They were later transcribed and have now been published for the first time in a
little-noticed book, The China Diary of George H.W. Bush, edited by Jeffrey E.
Engel.
For
anyone who relishes historical irony, this book is a collector's item. These
days, the senior Bush is regarded as a realist's realist, someone who is
skeptical of overemphasizing ideals and principles in U.S. foreign policy. He
was also, over the course of his career, one of the Chinese regime's closest
friends in the U.S. political hierarchy. He is now remembered for his efforts
to maintain ties with Beijing after the 1989 Tiananmen crackdown. When, in his
1992 presidential campaign, Bill Clinton promised "an America that will
not coddle tyrants from Baghdad to Beijing," he was taking a shot at
George H.W. Bush.
So
it's bracing to find that back in 1974-1975, while the same George H.W. Bush
was stationed in Beijing, he complained that the United States was too soft in
dealing with China. He inveighed against China's lack of political freedom. He
disliked Henry Kissinger's embrace of Beijing. He made nasty cracks about
"China specialists" and "experts" in the United States. He
hated America's "euphoria" about all things Chinese. "I firmly
believe that when we stand up for our principles, the Chinese understand,"

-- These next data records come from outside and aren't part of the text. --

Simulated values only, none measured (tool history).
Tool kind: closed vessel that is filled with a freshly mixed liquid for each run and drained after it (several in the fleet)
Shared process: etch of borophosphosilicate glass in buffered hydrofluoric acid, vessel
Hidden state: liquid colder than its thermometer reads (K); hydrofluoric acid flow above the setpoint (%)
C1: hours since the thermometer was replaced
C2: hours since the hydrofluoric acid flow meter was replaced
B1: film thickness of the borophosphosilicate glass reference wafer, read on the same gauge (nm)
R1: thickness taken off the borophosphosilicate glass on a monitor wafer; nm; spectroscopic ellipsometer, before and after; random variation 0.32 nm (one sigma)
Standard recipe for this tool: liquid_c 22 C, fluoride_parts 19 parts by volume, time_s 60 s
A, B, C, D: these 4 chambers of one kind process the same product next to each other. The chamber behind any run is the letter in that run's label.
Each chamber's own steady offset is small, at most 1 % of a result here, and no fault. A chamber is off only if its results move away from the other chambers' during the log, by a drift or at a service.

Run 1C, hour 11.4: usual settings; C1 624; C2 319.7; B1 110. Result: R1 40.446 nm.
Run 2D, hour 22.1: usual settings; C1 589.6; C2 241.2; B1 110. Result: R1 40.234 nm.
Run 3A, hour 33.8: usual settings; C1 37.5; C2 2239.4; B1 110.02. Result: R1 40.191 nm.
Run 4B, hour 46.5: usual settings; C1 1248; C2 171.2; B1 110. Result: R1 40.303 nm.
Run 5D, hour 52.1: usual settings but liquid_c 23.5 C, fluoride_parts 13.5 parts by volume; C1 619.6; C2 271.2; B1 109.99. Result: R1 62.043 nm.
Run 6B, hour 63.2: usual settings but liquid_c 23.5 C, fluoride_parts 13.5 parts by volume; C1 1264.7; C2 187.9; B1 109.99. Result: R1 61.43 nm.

noted Bush. "So many China lovers in the United States want to do it
exactly their way."
Before
he was stationed in China, the elder Bush had been serving as head of the
Republican National Committee under Richard Nixon, by any measure a lousy and
thankless job. When Nixon resigned, Bush was desperate to get out of Washington
for a while. He was sounded out about the embassies in London or Paris, but, to
his credit, chose the far less luxurious post in Beijing. This wasn't sheer
self-abnegation, though: Bush was eager to run for office again and wanted to be
at the center of the diplomatic action. In this, he was to be disappointed.
When
Bush landed in Beijing on October 21, 1974, its wind and dust reminded him of
places he had encountered in the oil business. "It reminded me very much
of West Texas and also of a trip to Kuwait," he observed. He soon tried to
establish high-level contact with Chinese leaders. He paid a call on Deng
Xiaoping, then a vice premier under Mao Zedong. Bush's initial impression of
Deng, eventually the father of China's economic reforms: "He was a very
short man." (For American one-liners about China, this ranks right up
there with Richard Nixon's verdict on the Great Wall: "It really is a
great wall.")
In
fact, Bush's introductory session with Deng was misleading. Over the coming months,
Bush discovered to his growing frustration that he couldn't see many people or
do much. He had little access to top Chinese leaders because he faced two huge
obstacles. One was the Chinese government, which kept rebuffing his requests
for meetings with the line that it was "bu fangbian" (not
convenient). The other problem was, in Bush's words, "Kissinger's strong
arm on everything to do with China." The secretary of state wanted all
high-level contact with China to be conducted either in Washington or on his
own visits to Beijing. Bush was supposed to keep a low profile.
Bush
consoled himself by trying to enjoy Beijing. He devoted himself to tennis at
the International Club (one of his tennis buddies was the foreign correspondent
John Burns, then of the Toronto Globe and Mail). Bush made repeated visits to
the low-priced Hong Du tailor shop and took bike rides around the city with
Barbara. Meanwhile, he held endless rounds of meetings with other ambassadors,
most of whom tried to pump him about what Kissinger was up to with China and/or
the Soviet Union. Bush wished he knew.
He
learned the hard way that, for officials living overseas, exalted diplomacy
must sometimes yield to more visceral concerns. "Saturday my amoeba
after-effects came back and right in the middle of my meeting with the
Bulgarian ambassador. I was seized," Bush told his diary. "I rather
diplomatically explained to him to wait, flipped on the VTR machine so he could
see Nixon's coming to China three years ago almost to the day, and whipped into
the downstairs men's room, returned weak."
Away
from the action, he had time to reflect, both about China and about his own
country's role in the world. In his diary, Bush frequently offered thoughts
that, in today's idiom, might have caused him to be labeled a neoconservative.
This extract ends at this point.